RBS's Q3 loss halves but more bad debts to come
LONDON (Reuters) - Royal Bank of Scotland (RBS.L) more than halved its operating losses to 1.5 billion pounds ($2.5 billion) in the third quarter as impairments fell, but less favorable trading battered investment banking profits.
Part-nationalized RBS said impairment losses totaled 3.3 billion pounds, down 30 percent from 4.7 billion in the second quarter and were showing signs of leveling off.
But the bank cautioned bad loans were expected to "remain at elevated levels for the next few quarters."
RBS said operating profit for its global banking and markets business shrunk to 375 million pounds in the latest quarter, from 1.1 billion in the second quarter, as "exceptionally strong conditions" seen in the first and second quarters eased.
Its UK Corporate profit climbed to more than four times its level at the second quarter, but the bank saw worsening losses at its Ulster Bank and U.S. retail and commercial business as impairments rose and operating conditions remained tough.
"I have repeatedly said this is a marathon, not a sprint, and so it is proving," Chief Executive Stephen Hester said of the banks' performance over the past three months.
RBS had warned in August that investors should not expect a "miracle cure" for the battered bank, where investment banking profits, which have lifted the bottom line for most of its rivals, have failed to offset the impact of bad debts.
Earlier this week RBS secured a further 25.5 billion-pound capital injection from the government as part of a deal that will make the terms of a government-sponsored insurance scheme for bad debts more flexible, but will also see dramatic disposals and increase the state's stake to over 84 percent.

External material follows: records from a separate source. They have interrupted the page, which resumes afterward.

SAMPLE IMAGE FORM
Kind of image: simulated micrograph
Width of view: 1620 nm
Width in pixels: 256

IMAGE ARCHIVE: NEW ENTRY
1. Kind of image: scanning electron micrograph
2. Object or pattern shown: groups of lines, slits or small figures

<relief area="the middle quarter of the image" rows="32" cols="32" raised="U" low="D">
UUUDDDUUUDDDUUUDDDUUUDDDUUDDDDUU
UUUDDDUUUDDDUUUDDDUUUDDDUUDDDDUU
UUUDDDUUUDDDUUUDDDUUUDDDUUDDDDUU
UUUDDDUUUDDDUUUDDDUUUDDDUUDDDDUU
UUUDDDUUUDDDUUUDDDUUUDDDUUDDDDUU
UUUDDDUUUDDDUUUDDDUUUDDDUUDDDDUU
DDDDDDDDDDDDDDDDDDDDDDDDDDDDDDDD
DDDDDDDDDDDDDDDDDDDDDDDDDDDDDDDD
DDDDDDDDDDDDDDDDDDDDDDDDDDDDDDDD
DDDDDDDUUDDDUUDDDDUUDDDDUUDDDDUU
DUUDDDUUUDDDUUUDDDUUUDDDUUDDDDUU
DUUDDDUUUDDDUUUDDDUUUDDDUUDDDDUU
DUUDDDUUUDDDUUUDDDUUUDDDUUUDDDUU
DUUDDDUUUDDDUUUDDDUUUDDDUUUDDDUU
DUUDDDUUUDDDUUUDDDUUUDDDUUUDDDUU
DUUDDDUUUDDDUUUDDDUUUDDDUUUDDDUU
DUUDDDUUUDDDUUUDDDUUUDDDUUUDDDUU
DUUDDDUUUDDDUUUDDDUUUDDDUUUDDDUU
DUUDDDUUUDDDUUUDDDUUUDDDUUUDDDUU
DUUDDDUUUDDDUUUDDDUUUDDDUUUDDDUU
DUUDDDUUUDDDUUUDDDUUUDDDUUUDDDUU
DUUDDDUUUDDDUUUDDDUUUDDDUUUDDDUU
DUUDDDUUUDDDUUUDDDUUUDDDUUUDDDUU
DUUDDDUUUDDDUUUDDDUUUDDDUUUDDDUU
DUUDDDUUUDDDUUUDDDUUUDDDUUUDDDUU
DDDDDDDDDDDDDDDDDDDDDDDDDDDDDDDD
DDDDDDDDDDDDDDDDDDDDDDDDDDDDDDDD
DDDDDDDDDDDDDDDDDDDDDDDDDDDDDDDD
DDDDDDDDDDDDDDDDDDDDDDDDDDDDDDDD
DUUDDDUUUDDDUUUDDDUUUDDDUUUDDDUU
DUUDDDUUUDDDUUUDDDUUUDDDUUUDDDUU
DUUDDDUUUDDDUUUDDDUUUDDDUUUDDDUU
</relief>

Both RBS and bailed-out rival Lloyds Banking Group (LLOY.L) agreed to cut back their business to meet EU state aid rules, but RBS was particularly badly hit, forced to sell chunks of its retail bank, its RBS Insurance arm and to shrink its investment bank. Both also agreed to drastic bonus caps.
Hester said on Tuesday the decision would make it harder to turn round the bank, one of the top recipients of bailout funds.
Analysts have highlighted concerns for the bank's Global Banking and Markets arm, which after Tuesday's decision has been ordered not to rise above number five in the global all-debt markets league table for three years, as well as agreeing to cap cash bonuses -- morale-sapping decisions that could make it even harder to retain staff.
RBS has said it would consider a rights issue to refinance part of the government's extra investment.
In a trading statement released alongside Tuesday's shake-up, Lloyds said it continued to expect a loss before tax for 2009 but confirmed that it had seen a reduction in the run-rate of overall impairment provisions in the third quarter, compared to the first half.